Arithmetic progression and proof by induction/contradiction

Question

Show that no cube of an integer can be expressed as $7n + 5$ for some positive integer $n$

This is from Riley's "Mathematical methods for Physics and Engineering", and is question 1.28 b, from the section "proof by induction and contradiction"

Attempt: have formed the equation $$ x^3 = 7n + 5$$ and rearranged to get $$ \frac{x^3 - 5}{7} = n $$

so I have the condition that $x^3 - 5$ must be divisible by $7$, for $n$ to be an integer.

Answer 1

For the proof by induction:

Hint: Notice that $(x-7)^3 = x^3 - 3 × 7 x^2 + 3 × 7^2 x - 7^3$.

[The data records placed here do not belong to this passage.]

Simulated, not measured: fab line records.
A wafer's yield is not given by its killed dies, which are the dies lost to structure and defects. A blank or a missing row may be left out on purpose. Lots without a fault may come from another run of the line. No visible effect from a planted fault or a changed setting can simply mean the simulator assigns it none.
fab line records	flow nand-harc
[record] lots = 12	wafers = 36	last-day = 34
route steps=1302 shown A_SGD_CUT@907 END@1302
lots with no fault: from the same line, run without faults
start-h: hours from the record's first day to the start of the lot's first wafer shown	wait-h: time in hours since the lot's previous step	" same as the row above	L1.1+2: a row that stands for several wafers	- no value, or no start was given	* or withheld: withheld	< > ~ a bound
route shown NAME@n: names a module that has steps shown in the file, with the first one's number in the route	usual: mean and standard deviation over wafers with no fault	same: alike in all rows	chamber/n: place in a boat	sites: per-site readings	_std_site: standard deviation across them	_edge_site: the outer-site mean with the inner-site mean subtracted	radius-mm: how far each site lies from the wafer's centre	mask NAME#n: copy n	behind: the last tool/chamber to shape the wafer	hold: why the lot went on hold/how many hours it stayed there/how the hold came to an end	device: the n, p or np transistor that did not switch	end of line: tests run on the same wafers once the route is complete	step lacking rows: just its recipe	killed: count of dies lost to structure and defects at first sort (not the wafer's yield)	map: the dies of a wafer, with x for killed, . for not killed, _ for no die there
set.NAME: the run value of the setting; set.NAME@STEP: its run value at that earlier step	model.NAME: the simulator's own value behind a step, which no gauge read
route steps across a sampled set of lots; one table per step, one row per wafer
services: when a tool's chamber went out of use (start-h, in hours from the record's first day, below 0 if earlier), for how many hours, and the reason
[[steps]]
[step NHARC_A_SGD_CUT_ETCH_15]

This means if $x^3 = 7n+5$ then $ (x-7)^3$ is also $7n+5$ for some n. Because $-3 × 7 x^2 + 3 ×7^2 x - 7^3 = 7 (-3 x^2 + 3 × 7 x - 7^2)$ $7 × (some ~integer)$

Although this is probably not what you're looking for, a simpler proof would be:

You could also treat it as $x^3 \equiv 5$ (mod 7). Then using Fermat's Little Theorem: $x^6-1 \equiv 0$ so $(x^3)^2-1 \equiv (x^3 -1) (x^3 +1) \equiv 0 $ (mod 7). So $x^3$ modulo 7 is in general, -1,0 or 1.